Keean Schupke wrote:
Isn't H98 a bit old now... Surely some of the common extensions are well known and useful enough to be standardised... I read somewhere the Haskell standards commitee has been dispanded - and that the consensus of implementers would replace it. Surely all that has to happen is the ghc, hugs, nhc, (and others) get together and recognise some extensions (say multi-parameter types, fundeps) as compliant to Haskell-2005 and we have an updated standard?

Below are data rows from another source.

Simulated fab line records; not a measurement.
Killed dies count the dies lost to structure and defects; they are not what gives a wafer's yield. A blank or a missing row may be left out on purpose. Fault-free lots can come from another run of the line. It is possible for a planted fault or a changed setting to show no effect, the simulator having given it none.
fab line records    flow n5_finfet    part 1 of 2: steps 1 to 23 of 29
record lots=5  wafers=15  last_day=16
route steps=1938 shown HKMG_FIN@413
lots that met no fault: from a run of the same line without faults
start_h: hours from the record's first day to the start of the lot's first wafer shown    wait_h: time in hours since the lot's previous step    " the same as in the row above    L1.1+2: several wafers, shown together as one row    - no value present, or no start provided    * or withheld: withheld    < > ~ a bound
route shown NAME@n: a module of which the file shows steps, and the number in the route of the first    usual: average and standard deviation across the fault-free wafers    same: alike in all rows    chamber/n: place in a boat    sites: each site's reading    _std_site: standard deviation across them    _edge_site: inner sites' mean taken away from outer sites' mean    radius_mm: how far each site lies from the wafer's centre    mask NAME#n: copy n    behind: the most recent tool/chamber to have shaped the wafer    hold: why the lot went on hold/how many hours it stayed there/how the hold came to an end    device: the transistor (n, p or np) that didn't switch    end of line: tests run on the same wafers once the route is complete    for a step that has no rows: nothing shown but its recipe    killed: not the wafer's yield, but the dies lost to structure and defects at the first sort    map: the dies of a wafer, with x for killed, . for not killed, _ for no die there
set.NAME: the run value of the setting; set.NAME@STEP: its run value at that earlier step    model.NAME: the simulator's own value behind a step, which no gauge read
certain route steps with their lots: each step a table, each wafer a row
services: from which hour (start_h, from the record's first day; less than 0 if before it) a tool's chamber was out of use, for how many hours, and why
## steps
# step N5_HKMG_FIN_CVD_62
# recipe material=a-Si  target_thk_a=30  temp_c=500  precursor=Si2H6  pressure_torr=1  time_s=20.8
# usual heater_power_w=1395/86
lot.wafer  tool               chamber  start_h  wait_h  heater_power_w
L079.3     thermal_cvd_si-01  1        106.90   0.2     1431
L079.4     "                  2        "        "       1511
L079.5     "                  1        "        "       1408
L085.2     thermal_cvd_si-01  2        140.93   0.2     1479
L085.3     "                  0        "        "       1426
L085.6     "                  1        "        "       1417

From the discussions in recent years it is far from clear to me what would be an accepted extension. The current type system extensions interfere with each other and it looks like some can be emulated by others. Furthermore, nhc98 implements almost none of these extensions, but I guess Malcolm would happily accept any volunteers. :-) Furthermore, there's still hbc, tools which operate on Haskell sources, etc. etc. Keeping the non-H98 part of the standard libraries low is still a worthy goal, even in 2005... Note that I'm not against any extensions, I'd be more than happy if a new revision of H98 would emerge, but I seriously doubt that simply declaring what 2 implementations provide as a standard is the right way to proceed. Perhaps we should make a few more carefully selected addenda to the H98 report. And while I'm at this topic: Shouldn't hierarchical modules be promoted to an official, finalised addendum? There hasn't been much dispute about this topic in the last few years... :-) Cheers, S.